Details
-
Bug
-
Resolution: Unresolved
-
Critical
-
None
-
Lustre 2.7.0, Lustre 2.8.0
-
3
-
9223372036854775807
Description
LU-5276 (commit 995921a5c1e53b4d717de21dd3210406f6833689) introduced a change in the ldiskfs series selection logic. Ostensibly the reason for this was:
LU-5276build: handle RHEL ldiskfs series more accuratedSince RHEL7 change RHEL_RELEASE macro format. So we need
a unified way to handle it. Change using RHEL_MAJOR &
RHEL_MINOR to decided which ldiskfs series to be choose.
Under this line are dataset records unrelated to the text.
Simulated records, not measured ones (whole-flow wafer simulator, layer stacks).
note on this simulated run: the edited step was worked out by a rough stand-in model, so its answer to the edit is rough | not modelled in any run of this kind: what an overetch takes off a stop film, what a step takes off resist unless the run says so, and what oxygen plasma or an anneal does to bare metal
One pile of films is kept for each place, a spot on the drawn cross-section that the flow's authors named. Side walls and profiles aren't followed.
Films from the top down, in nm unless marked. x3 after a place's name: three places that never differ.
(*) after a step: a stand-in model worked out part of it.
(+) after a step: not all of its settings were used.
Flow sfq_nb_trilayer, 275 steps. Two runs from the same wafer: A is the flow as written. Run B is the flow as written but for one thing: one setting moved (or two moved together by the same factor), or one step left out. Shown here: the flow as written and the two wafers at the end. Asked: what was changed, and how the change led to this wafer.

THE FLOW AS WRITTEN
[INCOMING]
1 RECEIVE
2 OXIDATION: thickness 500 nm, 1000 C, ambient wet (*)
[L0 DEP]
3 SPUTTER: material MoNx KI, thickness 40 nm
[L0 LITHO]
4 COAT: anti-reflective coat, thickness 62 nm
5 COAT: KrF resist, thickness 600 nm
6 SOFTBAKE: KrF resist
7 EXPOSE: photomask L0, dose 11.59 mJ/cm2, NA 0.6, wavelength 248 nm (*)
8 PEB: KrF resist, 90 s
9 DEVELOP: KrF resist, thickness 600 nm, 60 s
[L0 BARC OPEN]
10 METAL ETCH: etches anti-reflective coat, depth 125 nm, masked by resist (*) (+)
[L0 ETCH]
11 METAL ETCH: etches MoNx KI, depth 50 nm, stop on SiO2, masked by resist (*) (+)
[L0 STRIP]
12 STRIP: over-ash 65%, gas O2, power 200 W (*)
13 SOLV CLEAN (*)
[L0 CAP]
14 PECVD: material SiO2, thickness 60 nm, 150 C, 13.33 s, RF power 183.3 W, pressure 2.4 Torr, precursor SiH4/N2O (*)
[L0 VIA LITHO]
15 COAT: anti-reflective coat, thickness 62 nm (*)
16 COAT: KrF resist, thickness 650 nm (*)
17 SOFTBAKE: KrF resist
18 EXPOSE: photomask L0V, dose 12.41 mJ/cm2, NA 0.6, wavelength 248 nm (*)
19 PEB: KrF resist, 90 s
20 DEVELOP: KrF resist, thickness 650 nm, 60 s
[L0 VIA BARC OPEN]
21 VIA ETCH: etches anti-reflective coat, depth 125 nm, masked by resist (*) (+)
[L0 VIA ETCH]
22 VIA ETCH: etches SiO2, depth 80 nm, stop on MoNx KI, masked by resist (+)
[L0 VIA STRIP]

The mentioned change in the RHEL_RELEASE macro was, to the best of my knowledge, simply that they started putting quotes around the number. So for instance it went from something like this:
#define RHEL_RELEASE 200
to something like this:
#define RHEL_RELEASE "300"
It would have been a pretty simple matter to hand either quotes or no quotes. In fact I made such a change locally. I'm not sure why this required a complete change of the logic.
But the new logic introduced a few problems, and I would argue that it should be reverted.
First of all, the commit message subject claims that the new method is more accurate than the previous. This is obviously incorrect. The new method allows significantly less accuracy than the previous method.
In the old method, we could target specific RHEL kernel versions, but in the new method we can only have a single series file per RHEL distro version. If there are kernel updates within a rhel update, there is no longer any way to specify different series files for each kernel. The previous method allowed that.
Next, the new method absolutely guarantees that Lustre can never build for any new RHEL version that comes out without developer intervention. The old method supported kernel versions and more importantly, ranges of kernel versions. The last range was always X version AND NEWER. So the most recent series file could always be tried with newer kernels. If there was not too much change in the kernel, the series file can be applied cleanly and no developer intervention is needed.
I would much prefer that we try to have the latest series applied to newer kernels, and fail during patch application time, then to fail to even try to apply any series files at all. (Currently it fails to even try).
And it is also worth noting that the patch introduced this bug:
+ 6[0-3]) LDISKFS_SERIES="2.6-rhel6.series" ;;
This range does not work. Square brackets are used as quotes in autoconf's m4 system, so these square brackets disappear. The 2.6-rhel6.series will never be used as written.
In summary, the logic change introduced these problems:
- Less kernel version specificity
- Guaranteed failure to build with every minor RHEL update
- Broken use of square brackets
I would very much like to see this fixed before 2.9 comes out.
No. I want you to put it back the way it was.